Every weekday, we pick an image from the Torontoist Flickr Pool and feature it here on the site. It’s our way to give the many excellent photographers in our pool the attention they deserve!
There are a whole lot of photographic crowd pleasers in this shot by Flickr pool contributor End User: a fisheye lens, tall buildings, geometric lines, and the BCE Place atrium. What we (and the photographer) also like is how it captures a bunch of designs by some prominent architects.

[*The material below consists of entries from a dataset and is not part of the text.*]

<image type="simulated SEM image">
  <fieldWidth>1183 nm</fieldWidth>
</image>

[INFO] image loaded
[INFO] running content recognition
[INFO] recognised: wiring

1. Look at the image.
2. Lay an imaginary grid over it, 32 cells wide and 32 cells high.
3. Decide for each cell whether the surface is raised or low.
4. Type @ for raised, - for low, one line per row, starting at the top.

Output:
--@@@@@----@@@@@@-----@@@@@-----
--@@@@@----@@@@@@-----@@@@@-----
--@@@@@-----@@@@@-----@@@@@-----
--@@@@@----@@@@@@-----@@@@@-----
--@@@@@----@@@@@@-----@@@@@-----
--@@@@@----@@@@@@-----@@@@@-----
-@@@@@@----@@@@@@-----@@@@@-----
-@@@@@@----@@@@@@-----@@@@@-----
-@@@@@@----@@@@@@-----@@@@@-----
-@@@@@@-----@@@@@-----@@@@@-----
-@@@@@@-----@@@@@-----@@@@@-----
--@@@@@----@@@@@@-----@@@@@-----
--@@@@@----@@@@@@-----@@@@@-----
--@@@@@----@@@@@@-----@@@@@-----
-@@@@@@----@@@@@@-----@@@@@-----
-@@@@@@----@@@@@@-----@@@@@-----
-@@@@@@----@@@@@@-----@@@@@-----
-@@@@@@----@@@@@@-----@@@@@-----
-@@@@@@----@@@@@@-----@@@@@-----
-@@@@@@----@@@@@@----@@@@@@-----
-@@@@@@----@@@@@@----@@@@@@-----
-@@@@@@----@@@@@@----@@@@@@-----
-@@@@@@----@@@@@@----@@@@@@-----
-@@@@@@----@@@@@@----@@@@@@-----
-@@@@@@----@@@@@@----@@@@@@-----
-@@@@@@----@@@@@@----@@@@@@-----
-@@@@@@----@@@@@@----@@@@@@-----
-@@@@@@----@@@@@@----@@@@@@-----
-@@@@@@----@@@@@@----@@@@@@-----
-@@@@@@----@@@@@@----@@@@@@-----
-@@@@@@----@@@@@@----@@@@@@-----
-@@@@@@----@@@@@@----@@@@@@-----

The BCE Place Galleria (left) is designed by Spanish architect Santiago Calatrava, known for his swooping, “fishbone” frame structures. Famous architect Mies van der Rohe designed the black towers of the Toronto Dominion Centre (top right), which echo his designs for the Seagram Building in New York and the former IBM Plaza in Chicago (van der Rohe also designed the ubiquitous Barcelona Chair). Boris Zerafa‘s Royal Bank Plaza (right) features windows with 24-carat gold baked into them which give the building its unique golden appearance as the sun shines off its stepped angles. Believe it or not, the rather ugly and bland CIBC building (top leftish) was designed by brilliant architect I.M. Pei, best known for the glass pyramids at the Louvre.
Because of the materials and styles used, important eras in Toronto’s skyline are often architectural moments frozen in time. The glass curtain wall, for example, demonstrates a revolution in how tall buildings were built since the exterior walls no longer had to support the structure—buildings like the chunky Fairmont Royal York could only be built so tall before the structure became too heavy (the Royal York, once the tallest in the Commonwealth, was finished in 1929 in the distinct Château style common to hotels along Canada’s railway lines). The ability to mass-produce steel and advances in arc welding and elevator technology jumpstarted the skyscraper craze, and our iconic CN Tower remains a dazzling example of impeccably slipformed concrete.
Today, extremely tall skyscrapers are planned and theoretically possible to construct, but interestingly, one of the primary problems is human tolerance of elevator speeds—elevators could actually move much faster than the current top ascent speed of 60 km/h (the Taipei 101 building), but the breakneck speeds and acceleration/deceleration forces would injure us.